"Doing well with money has little to do with how smart you are and a lot to do with how you behave. And behavior is hard to teach."
I'm sitting at my desk in math class. I'm in middle school, and I'm pretty bored. At the end of class, the teacher asks if I could speak to him for a minute. I am being chosen to take advanced math classes. I've always been good at math, and now it seems my teacher is noticing. I start taking the advanced classes, but it's still not what I would call challenging; it's actually fun. This math stuff just really makes sense to me.
Ten years later, I'm working as a bank teller part-time as I go to college. I'm taking a lot of finance and economics courses. Between my work at the bank and my courses, I'm learning a lot about personal finance. Most of my presentations in front of these classes were about personal finance. It seems like personal finance is just an application of math. I quietly wonder to myself how people can do dumb things with their money. They must know better, I imagine to myself.
Two years later, I have to cut back my hours at the bank because the upper-level classes are pretty intense. I have to supplement my income with credit cards. It's okay, I think to myself, because I will have graduated and moved to Minneapolis in just a few months. I'm going to get a high-paying job, and all my problems will be solved.
Shortly after moving to Minneapolis, I work as a desk jockey helping people peddle subprime mortgages to people who can't afford them. I hate this job. I hate with the company's doing, and I hate my role as a cog in this machine that I don't like. As a result, this job only lasted a few months. Now I find myself unemployed in an expensive city.
By the time I found the job that would eventually launch my career, I have racked up over $25,000 of credit card debt across 15 credit cards. My minimum payments are enough to pay rent at a nice apartment. My interest payments over a year are over $5,000.
I don't quite understand it. Personal finance it's supposed to be about math, and I'm good at math. How do I get into the situation?
This is when I learn that money is not about information, logic, and math; money is about emotions, behavior, and psychology.

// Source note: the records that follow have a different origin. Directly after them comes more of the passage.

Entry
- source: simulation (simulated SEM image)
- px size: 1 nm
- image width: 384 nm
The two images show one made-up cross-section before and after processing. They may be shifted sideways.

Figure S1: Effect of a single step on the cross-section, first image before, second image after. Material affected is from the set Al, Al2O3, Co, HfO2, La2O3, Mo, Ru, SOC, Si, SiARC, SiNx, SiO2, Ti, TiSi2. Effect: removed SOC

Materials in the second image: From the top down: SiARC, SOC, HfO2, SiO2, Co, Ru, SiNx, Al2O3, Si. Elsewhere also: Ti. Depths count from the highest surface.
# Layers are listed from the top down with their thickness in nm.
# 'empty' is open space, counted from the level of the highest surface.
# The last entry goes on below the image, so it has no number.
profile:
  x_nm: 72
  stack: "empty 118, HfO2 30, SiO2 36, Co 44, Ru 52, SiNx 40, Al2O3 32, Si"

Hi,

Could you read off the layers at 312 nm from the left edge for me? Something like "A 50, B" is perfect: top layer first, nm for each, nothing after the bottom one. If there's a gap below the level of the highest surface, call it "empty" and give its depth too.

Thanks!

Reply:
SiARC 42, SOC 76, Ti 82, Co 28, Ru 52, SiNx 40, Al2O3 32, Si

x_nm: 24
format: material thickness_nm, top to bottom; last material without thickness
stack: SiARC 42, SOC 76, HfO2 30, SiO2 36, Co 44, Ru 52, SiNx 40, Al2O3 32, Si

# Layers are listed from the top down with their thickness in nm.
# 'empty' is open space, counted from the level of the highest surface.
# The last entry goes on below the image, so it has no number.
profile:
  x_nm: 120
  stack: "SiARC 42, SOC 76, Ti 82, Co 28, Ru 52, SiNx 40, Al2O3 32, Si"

Personal Finance Basics Are Simple
It's easy to believe that personal finance and investing are nothing more than a math problem. We think that because the basics are pretty simple. The basics include spending less than you make, saving for the future, and not making any big mistakes.
Because of this seeming simplicity, we believe if we just had more information, a better equation, or more data, we would make better financial decisions. Then we are hard on ourselves when we don't achieve what we set out to do. We might even doubt our intelligence because we couldn't figure out the math problem.
Just because something is simple does not mean it's easy.
Simple Is Not the Same as Easy
There is a difference between something being simple and something being easy. Some things can be both simple and easy, like mowing your grass. Some things are neither simple nor easy, like rocket science, for example.
Simplicity is about concepts and rules. The opposite of simplicity is complexity. Easy is about a low level of difficulty. The opposite of easy is hard, or difficult.
Personal finance and investing fall into the camp of simple because the concepts are pretty straightforward.
Money does not fall into the camp of easy, however, because money is emotional.
Money Is Emotional
Something being easy refers to how difficult it is to actually do. Unfortunately, personal finance is not easy. Money is not a math problem; money is a psychology problem. It's about managing our emotions and our behaviors. That's hard to teach, learn, and implement.
You can think about personal finance as having two sides. The first side is the exterior side. This is what most of us think about when we think about money. This is the mechanics, strategies, and tactics that we try to implement. Exterior finance is where you find math. The other side is the interior side of money. Interior finance is where we find our emotions, feelings, and motivation. All the exterior financial knowledge in the world won't help us if we are unable or unwilling to implement that knowledge.
The first thing to realize after learning money is emotional is that money is hard for everybody. There are a lot of negative emotions attached to money, including guilt, shame, envy, anxiety, fear, and regret. You've heard of some of these concepts before, but perhaps maybe not in contacts. Envy is the driving force behind our attempts to keep up with the Joneses. Fear is what's behind FOMO, or the fear of missing out.
These and many other emotions are tied to all of our financial behaviors and decisions. We will do a lot to avoid negative emotions. One antidote to learning how to better accept negative emotions is mindfulness. When we learn how to accept our emotions without judgment, we can better manage them.
Most of what we do with our money makes no logical sense to an outside observer. However, if you understand the emotional state of the person making the decision, or the money script that is driving these decisions, every decision makes perfect sense.
Stages of Change
If you are anything like me, you think that people naturally want to get better and will do anything possible to better their lives. It follows, then, that if people aren't better, then they simply don't have enough information. Once the information comes, the change will happen. That's tempting to think, but that's not how we are wired.